Friday, May 05, 2006

Army Pfc. Brian M. Moquin Jr

Remember Our Heroes

Army Pfc. Brian M. Moquin Jr., 19, of Worcester, Mass.

Pfc. Moquin was assigned to the 71st Cavalry Regiment, 10th Mountain Division (Light Infantry), Fort Drum N.Y.; died May 5 when the CH-47 Chinook helicopter he was traveling on crashed during combat operations east of Abad, Afghanistan, in the Kunar province. Also killed were: Spc. David N. Timmons Jr., Spc. Justin L. O’Donohoe, Sgt. Jeffery S. Wiekamp, Sgt. John C. Griffith, Sgt. Bryan A. Brewster, Staff Sgt. Christopher T. Howick, Chief Warrant Officer 2 Christopher B. Donaldson, Chief Warrant Officer 3 Eric W. Totten and Lt. Col. Joseph J. Fenty.

War ends a creative life
Worcester man, 19, volunteered for dangerous duty
By Shaun Sutner TELEGRAM & GAZETTE STAFF

WORCESTER— Easter Sunday was the last time Tracy A. Vaillancourt heard the voice of her 19-year-old son, Brian M. Moquin, a U.S. Army infantry scout and private first class who died with nine other soldiers when a military helicopter crashed in a remote region of Afghanistan Friday.
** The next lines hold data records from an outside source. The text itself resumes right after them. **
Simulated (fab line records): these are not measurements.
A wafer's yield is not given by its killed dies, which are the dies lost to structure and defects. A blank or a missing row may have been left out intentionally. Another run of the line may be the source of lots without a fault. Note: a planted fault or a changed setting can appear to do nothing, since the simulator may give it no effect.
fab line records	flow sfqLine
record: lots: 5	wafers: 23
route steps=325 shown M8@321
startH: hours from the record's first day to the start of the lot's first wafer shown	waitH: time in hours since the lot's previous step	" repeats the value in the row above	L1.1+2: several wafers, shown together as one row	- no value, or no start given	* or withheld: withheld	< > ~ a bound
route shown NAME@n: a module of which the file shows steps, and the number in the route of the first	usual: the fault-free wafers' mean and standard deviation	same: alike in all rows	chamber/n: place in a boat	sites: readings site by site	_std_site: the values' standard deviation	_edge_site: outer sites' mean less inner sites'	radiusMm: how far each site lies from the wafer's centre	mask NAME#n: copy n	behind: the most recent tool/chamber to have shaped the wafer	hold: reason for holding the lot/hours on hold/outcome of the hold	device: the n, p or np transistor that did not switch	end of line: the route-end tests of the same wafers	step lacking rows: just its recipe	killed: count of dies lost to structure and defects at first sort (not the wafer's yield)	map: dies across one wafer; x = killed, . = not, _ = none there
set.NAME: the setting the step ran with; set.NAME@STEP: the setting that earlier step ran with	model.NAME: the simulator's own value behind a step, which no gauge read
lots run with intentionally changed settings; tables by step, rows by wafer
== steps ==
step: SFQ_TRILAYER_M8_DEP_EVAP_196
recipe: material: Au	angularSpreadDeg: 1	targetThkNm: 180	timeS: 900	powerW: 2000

It was around 2 a.m., and Pfc. Moquin was calling on a scratchy satellite telephone to wish her a belated happy birthday and talk about attending her wedding, planned for the fall.

“I’ll be OK, Mom,” he told his mother. “Don’t worry about me.”

While they had supported his decision to enlist last March, Ms. Vaillancourt and her fiancé, Peter Bissonnette, a Worcester police officer, had urged the teenager to choose a less risky assignment.

The free spirit who loved to skateboard and go to rock concerts, and kept a scrapbook he called his “bible” stuffed with his drawings, poems and photos, was firm. He would follow the dangerous, and, in his mind, more adventurous, path of providing advance reconnaissance for combat units.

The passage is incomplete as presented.